Finance

Italy starts to emerge as a centre for family office activity

Italy has many famous family businesses like Fiat, but has been slow to embrace the family office concept      Photo: Pixabay
Italy has many famous family businesses like Fiat, but has been slow to embrace the family office concept      Photo: Pixabay

Italy has some of the world’s most famous family businesses, but when it comes to family offices it’s a different story, with very few of them being set up. That might be beginning to change.

Fiat, Salvatore Ferragamo, Luxottica, De Agostini are some of the best-known family businesses in the world and Italy could well be regarded as the spiritual home of family businesses in Europe given how much the sector has dominated the country’s economy for so long. But when it comes to family offices, the country has been slow to embrace them.

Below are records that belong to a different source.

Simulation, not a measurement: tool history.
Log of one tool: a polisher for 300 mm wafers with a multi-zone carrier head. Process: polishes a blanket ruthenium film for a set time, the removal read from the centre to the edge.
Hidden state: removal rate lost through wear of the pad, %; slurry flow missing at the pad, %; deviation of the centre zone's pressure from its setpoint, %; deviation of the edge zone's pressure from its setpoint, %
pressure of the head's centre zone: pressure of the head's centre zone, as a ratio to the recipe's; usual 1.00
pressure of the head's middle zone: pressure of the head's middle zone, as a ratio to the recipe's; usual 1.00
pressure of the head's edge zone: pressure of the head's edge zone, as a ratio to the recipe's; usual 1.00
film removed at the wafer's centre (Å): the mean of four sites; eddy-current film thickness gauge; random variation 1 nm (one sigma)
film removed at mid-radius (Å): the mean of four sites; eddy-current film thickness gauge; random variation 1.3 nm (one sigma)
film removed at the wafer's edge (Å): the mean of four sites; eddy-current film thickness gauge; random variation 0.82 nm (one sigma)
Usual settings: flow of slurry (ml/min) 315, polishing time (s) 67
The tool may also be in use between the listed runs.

According to the Milan-based Associazione Italiana Family Officer (AIFO), there are around 60 family offices operating in Italy, and just 23 of those are single-family offices. This compares to the 100s of single-family offices that exist in Switzerland, Germany and the UK. The AIFO says a big reason for the slow pace of development is because families historically have set up informal offices, often embedded within their family business.

“They (family business owners) relied mainly on the advice of specific experts, such as investment officers, tax and legal advisors and CFOs, to whom their family fortune was entrusted,” says Michela Guicciardi of the AIFO. “In some cases, these advisors held other responsibilities within the family business, managing specific areas of their fortunes rather than applying a more advanced interdisciplinary advisory model.”

Guicciardi adds the development of family offices also suffered because of a “low degree of delegation” between generations. With the older generation still exercising overall control of the family business and unwilling to explore new ways of managing the family wealth through setting up an investment office.

But that’s beginning to change. “Today, the values, family relationships, and fortunes of Italian wealthy families have moved into a highly complex environment where these fortunes are becoming increasingly diversified,” says Guicciardi.

“Diversification and complexity, in fact, lead to more intricate monitoring and control processes, risk management and a higher demand for protection, which can only be fulfilled by applying an integrated global advisory model.  This explains why these families and their advisors are now cooperating in establishing new structures to protect and govern their investments and assets.”  

Structures around holding companies often operate as a de facto family/investment office structure in Italy. Two examples of these are Edizione, the investment holding group of the Benetton family, and COFIDE, the investment holding group of the De Benedetti family.

When it comes to investing, the local family offices appear to like property and private equity, says the AIFO. The average family office portfolio (both MFO and SFO) invests around 45% into property, another 17% in liquid assets, and 36% into family businesses, or private companies, according to AIFO numbers. One interesting new trend the AIFO found among the investment intentions of family offices was the desire to do more co-investing with other family offices.

“Italian families are turning to private equity and club deals and disinvesting from hedge funds,” says the AIFO. They are also allocating more of their assets into to the growing “startup ecosystem”. Impact investing is also on the rise.